Jon Canter has gone to great lengths to ensure that his new comic novel is not read as autobiographical.

A Short Gentlemen tells of the fall from grace of a vertically challenged, pompous, humourless and gentile barrister. Canter himself is a six-foot-two-inch Jew, whose reputation has been forged on his wit — he has written for, among others, Lenny Henry and Fry and Laurie.

However, Canter, his long frame cramped behind a table in a café in Crouch End, North London, has more in common with his main character than one would think.

“I was a law student and my father was a solicitor, so law is deep within me,” he admits, adding: “I loved the idea of writing with a barristerial voice because it so theatrical. My character, Robert Purcell, announces at the start of the book that he is not pleading or making his own case, but of course he is — in every page and in every sentence. The amusing thing is that it is about 20,000 words longer than Seeds of Greatness [Canter’s first novel] for the same amount of story, simply because Purcell speaks in this long-winded somewhat grandiose fashion. There are footnotes…”

Canter, too, like the eponymous Short Gentleman, lives in the Suffolk town of Aldeburgh. Now in his 50s, he moved from North London in his late 30s. “Through living in the country, I met a lot of people who had worked in the City or in law and moved because they wanted their lives to be more spiritual — to be painters or writers. That is a theme of the book. It is about a mid-life crisis which takes a particular form.”

Without giving too much away (Canter is concerned that the reader should not know certain vital plot details), the novel is Purcell’s account of how his life falls apart, how he commits a crime and is imprisoned. It is a comedy of the dark sort, he says.

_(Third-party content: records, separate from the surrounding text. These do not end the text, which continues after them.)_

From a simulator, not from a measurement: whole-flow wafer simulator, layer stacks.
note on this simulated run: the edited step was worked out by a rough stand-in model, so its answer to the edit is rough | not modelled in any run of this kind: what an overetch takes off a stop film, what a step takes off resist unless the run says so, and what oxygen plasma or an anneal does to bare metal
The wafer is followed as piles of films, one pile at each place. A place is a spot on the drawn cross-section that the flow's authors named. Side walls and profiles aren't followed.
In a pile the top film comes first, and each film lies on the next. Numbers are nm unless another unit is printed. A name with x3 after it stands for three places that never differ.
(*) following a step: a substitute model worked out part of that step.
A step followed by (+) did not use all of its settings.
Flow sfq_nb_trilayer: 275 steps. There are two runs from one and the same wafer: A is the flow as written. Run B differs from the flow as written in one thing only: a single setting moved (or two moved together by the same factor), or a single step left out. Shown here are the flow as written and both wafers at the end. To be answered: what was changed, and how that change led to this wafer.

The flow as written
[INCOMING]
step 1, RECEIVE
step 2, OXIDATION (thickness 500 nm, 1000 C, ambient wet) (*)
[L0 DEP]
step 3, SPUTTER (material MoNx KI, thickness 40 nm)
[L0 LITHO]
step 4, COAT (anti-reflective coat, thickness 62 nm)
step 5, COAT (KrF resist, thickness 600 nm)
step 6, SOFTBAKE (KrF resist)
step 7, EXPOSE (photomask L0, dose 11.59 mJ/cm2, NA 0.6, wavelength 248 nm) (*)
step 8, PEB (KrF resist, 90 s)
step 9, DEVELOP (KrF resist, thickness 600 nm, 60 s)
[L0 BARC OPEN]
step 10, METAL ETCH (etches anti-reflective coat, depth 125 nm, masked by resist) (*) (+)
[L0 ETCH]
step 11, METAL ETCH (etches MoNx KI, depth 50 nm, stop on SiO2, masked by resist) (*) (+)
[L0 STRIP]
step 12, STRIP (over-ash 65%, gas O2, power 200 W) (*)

“I particularly like comedy with pain. Most of the best comedy has loads of pain in it. The other aspect of writing the book I most enjoyed was exploring the idea of the non-Jewish mother. Purcell’s mother is cold, brisk and remote — the very opposite of my own mother.”

So why did he make Purcell so tiny? “Being a tall person, I have always been fascinated with shortness. Partly I wanted to explore shortness and partly I wanted to make sure that no one thought it was me. I’m not short, and I’m no gentleman,” he laughs.

Size has been on Canter’s mind for a while. He confesses he had even discussed the idea of writing a book listing famous people through history in size order.

It is the kind of quirkiness that is appreciated by those who rate him, which is just about everyone who is anyone in the comedy world. Canter was raised in Golders Green and attended Highgate School, where as a teenager he first decided he wanted to write. “I wrote my first sketch for a talent show at Ace Holiday Camp in Worthing. I haven’t looked back since.”

He took time out from comedy to study law at Cambridge but performed in the Footlights. By his mid-20s he was writing comedy, courtesy of a year-long contract awarded to new comedy writers by the BBC Light Entertainment department.

Remaining in emphatically tall circles — he was a flatmate of the late, lengthy Hitchhiker’s Guide to the Galaxy author Douglas Adams — Canter met Stephen Fry and Hugh Laurie socially and eventually became their script editor.

It was, he says, easy work. “For most of the time , my job was to sit there and say, ‘Yeah, that’s great’. A lot of script editors don’t realise it’s OK to do that.”

Working for Lenny Henry gave him a greater challenge. Canter was “computer-dated” with Henry through a mutual friend and had to get to know him before he could attempt to write for him.

“It’s quite funny, really. Here am I, a Jewish guy sitting in an office in Aldeburgh, pretending to be a black working-class man from the Midlands.”

Perhaps there could be a novel in it.